Fords have always been the car of choice for budget conscious British. The ultimate good value option in the range has to be the Ka. Whether you're buying a new car or a used example, you get reliability, economy and the knowledge that there are more Ford car dealers than any others in the UK to help if you run into difficulties.
A little history of Ford's little Ka
The Ka represented Ford of Europe's first foray into the world of the compact city car. In 1996, when it was launched, it almost stood alone among European manufacturers within this sector. Rover were still persevering with the 100 series , but this was based on the 15 year old Metro design and sales were dire. Vauxhall had nothing to offer and the Germans were similarly bereft of competition. The only makers with a foot in the market were the French and Japanese. However, the Ka rapidly became the pack leader. Only one engine was offered, a 1.3 litre Endura-E with 59bhp. Two models (effectively trim levels) were available to tempt buyers. The Ka was ultra-basic with steel wheels, skinny tyres, a simple radio cassette and a driver's airbag. The Ka2 offered larger tyres, an uprated stereo and central locking. As time progressed, so did the range and in 1999, the Ka3 gave the buyer air-con, electric windows, alloys and metallic paint. By this time, all Kas had power steering but this wouldn't turn out to be the bonus it appeared. 2003 hailed the 1600cc Duratec engine choice as fitted to the SportKa and StreetKa variants.

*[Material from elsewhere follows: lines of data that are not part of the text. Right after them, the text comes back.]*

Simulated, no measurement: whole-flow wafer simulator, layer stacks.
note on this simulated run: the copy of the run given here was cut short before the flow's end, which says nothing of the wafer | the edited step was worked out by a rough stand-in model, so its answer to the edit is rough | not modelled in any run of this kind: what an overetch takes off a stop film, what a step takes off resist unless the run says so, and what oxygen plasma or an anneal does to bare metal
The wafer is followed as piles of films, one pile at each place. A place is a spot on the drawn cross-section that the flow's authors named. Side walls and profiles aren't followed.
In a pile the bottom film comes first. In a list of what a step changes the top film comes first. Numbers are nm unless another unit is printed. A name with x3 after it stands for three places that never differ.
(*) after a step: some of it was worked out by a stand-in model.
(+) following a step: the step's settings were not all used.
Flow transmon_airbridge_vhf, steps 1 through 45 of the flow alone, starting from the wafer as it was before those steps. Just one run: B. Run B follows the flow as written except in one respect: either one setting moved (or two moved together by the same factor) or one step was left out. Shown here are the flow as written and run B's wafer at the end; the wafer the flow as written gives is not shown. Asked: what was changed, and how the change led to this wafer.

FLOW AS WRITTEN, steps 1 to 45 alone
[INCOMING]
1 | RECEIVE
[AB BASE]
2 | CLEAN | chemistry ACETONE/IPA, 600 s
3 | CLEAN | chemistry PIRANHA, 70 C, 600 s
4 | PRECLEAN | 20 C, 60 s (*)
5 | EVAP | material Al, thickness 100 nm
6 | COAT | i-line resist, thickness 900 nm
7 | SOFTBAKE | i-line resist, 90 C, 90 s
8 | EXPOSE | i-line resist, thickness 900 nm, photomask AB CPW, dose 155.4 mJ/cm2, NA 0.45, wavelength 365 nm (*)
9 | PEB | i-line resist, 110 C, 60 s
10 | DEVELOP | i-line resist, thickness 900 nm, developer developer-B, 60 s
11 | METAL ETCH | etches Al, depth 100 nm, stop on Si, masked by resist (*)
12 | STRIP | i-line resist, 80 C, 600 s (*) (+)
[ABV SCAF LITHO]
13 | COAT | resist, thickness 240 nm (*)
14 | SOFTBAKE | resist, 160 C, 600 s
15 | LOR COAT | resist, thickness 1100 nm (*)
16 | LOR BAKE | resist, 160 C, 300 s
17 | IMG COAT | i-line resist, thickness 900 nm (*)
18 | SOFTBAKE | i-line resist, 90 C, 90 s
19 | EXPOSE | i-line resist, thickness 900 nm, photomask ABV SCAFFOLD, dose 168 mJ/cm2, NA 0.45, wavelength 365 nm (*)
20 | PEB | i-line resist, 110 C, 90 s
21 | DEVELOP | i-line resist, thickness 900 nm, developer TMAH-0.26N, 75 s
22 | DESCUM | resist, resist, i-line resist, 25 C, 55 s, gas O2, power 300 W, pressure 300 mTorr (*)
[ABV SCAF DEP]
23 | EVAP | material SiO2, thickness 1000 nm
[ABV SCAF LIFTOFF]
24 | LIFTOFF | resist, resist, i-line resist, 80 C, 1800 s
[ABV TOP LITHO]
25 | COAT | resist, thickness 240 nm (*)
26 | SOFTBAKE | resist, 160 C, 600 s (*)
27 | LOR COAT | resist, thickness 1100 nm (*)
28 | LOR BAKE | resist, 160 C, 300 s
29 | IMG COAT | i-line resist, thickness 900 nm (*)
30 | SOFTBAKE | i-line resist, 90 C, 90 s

What are the Ka's failings?
In terms of overall ethos and direction, the Ka design can be considered an unqualified success. It performs it' role within the Ford family perfectly. Its reliability, however, isn't quite so free from blemish.
The major issue with the Ka are the steering racks. This applies to both the power-assisted and
non-assisted versions and can be very expensive to correct. Even if you can do the work yourself, reconditioned racks don't come cheap. Given that there are reports of failures within 30,000 miles, it pays to look for documented evidence of a rack change in the history file. Early 13 engines can consume cam followers at an unbelievable rate resulting in top end rattle. Replacing them will cost you but improved parts are now available to alleviate them problem. Rust is, in the main, not an issue but look for sings of corrosion in the driver's door sill. This can be catastrophic and will fail an MOT. The trouble is that it's fairly easy to bodge the repair. So. you need to tap this area hard and listen for changes in tone along its length.